However, as nifty as the gel is (and as useful as it could be in the future), we’re far from a world where the material magically solves the water crisis.

The researchers ran their tests with mere milligrams of gel and water, then extrapolated those results to kilograms, which might not be a direct translation to reality. It’s possible that the water absorption and release capacity changes when the gel is used in larger amounts, explained Ruzhu Wang in an email to Gizmodo. Wang is an engineer at Shanghai Jiao Tong University in China who has worked on similar water-harvesting technologies previously and was not involved in the new research.

Plus, the scientists worked with very thin films (about 0.01 centimeters thick) of gel in the lab. Thin sheets are better for surface area exposure, quickly absorbing water and quickly heating up to release water. “But if this water harvesting technology wants to be used on a mass scale, using such a thin material remarkably increases the total volume of the device, making it less compact and portable,” said Wang. The researchers propose that their gel could be used in larger blocks. Yet so far, they haven’t tested that design.

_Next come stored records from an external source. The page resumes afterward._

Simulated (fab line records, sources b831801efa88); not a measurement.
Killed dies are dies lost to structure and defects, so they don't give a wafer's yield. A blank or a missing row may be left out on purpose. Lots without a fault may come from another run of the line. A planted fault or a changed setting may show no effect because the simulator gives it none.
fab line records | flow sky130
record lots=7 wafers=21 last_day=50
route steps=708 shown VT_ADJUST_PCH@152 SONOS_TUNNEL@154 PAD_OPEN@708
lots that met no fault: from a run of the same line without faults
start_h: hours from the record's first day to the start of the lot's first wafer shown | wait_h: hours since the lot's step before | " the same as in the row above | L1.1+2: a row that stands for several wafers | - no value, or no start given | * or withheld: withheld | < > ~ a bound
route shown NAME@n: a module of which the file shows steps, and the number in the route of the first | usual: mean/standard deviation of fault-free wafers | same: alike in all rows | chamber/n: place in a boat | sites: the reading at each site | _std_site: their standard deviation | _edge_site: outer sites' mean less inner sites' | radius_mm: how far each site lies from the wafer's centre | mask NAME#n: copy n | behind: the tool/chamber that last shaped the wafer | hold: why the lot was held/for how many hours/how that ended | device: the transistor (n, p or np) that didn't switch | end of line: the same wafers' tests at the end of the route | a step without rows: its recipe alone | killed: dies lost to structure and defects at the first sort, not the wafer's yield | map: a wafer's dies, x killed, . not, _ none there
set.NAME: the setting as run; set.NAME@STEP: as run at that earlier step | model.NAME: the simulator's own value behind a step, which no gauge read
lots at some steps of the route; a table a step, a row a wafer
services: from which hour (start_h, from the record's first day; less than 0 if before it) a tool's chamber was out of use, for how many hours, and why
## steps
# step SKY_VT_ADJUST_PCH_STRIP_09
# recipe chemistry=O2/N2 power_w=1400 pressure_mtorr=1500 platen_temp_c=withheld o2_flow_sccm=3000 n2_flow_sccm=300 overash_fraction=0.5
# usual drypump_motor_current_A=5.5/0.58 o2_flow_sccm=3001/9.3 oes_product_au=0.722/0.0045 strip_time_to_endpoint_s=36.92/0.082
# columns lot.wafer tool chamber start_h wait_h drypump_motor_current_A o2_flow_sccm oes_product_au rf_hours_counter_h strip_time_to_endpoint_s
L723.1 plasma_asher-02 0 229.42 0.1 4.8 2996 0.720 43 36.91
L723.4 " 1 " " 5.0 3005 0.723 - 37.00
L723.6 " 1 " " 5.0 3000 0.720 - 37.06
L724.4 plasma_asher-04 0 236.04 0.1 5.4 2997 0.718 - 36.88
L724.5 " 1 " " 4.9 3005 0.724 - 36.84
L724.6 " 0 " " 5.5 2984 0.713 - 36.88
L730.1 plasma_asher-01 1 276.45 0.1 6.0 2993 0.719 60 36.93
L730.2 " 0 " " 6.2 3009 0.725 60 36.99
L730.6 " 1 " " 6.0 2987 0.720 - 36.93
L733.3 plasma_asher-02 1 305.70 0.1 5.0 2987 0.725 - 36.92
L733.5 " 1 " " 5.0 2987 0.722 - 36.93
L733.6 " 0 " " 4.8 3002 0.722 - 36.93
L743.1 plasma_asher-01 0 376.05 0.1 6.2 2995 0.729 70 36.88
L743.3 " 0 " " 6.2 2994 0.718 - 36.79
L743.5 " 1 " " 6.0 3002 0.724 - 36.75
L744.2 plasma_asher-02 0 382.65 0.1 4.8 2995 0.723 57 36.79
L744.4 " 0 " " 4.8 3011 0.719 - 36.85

Even so, Wang still believes the new result are “encouraging.” He emphasised that the studied gel material is noteworthy because of how little energy input it takes to produce and use. It is “significant to achieve water harvesting in a sustainable and low-carbon way, in the terms of both material synthesis and energy demand.”

And ultimately, Wang said the new study “has brought nearly impossible freshwater generation [in] the ultra-dry climate closer to reality.” There you go: Science, making the impossible more possible.